Millions of dollars have flown into the nascent electric vertical-takeoff-and-landing (eVTOL) sector over the past several years, as investors bet that quiet, emissions-free air taxis will unlock a new wave of demand for urban air mobility (UAM).
While those services are not expected to reach scale until the next decade, air taxi startups are looking toward the airport shuttle mission as an initial launch application in the coming years, promising to shave long trips on congested urban road networks down to 10-20 mins. or less.
There are several reasons why the airport shuttle mission is a suitable launch application. Rather than building out a full UAM network with many distributed nodes, airport shuttles can kick off with just two facilities at the airport and city center.
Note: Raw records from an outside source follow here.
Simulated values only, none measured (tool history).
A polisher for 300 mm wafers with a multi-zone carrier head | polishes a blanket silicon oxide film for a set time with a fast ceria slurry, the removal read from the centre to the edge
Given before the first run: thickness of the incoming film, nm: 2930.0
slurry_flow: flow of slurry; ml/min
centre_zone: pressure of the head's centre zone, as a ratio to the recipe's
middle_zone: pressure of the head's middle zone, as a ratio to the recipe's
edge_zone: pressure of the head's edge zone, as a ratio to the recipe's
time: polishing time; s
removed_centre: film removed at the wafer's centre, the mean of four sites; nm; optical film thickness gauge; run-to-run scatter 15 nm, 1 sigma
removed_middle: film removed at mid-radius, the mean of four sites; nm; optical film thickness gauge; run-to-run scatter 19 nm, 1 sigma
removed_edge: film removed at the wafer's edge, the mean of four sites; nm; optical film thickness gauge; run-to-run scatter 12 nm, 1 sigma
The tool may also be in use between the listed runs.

While air taxi startups ultimately aspire to operate from dedicated vertiports, industry watchers expect it will take years for the scale and level of investment to be sufficient to justify the build-out of greenfield infrastructure. In the meantime, they plan to go to market using existing aviation infrastructure like heliports and fixed-base operator (FBO) airports.
As such, air taxi startups like Archer and Joby have partnered with FBOs like Atlantic Aviation and Signature Aviation to use their facilities located at hundreds of airports across North America. They are also collaborating with infrastructure groups looking to electrify heliport locations in city centers in key US launch markets.
To make the airport shuttle journey seamless, carriers plan to integrate the air taxi option directly into their apps to allow customers to add an air taxi shuttle—with optional rideshare service to the vertiport—as part of an itinerary.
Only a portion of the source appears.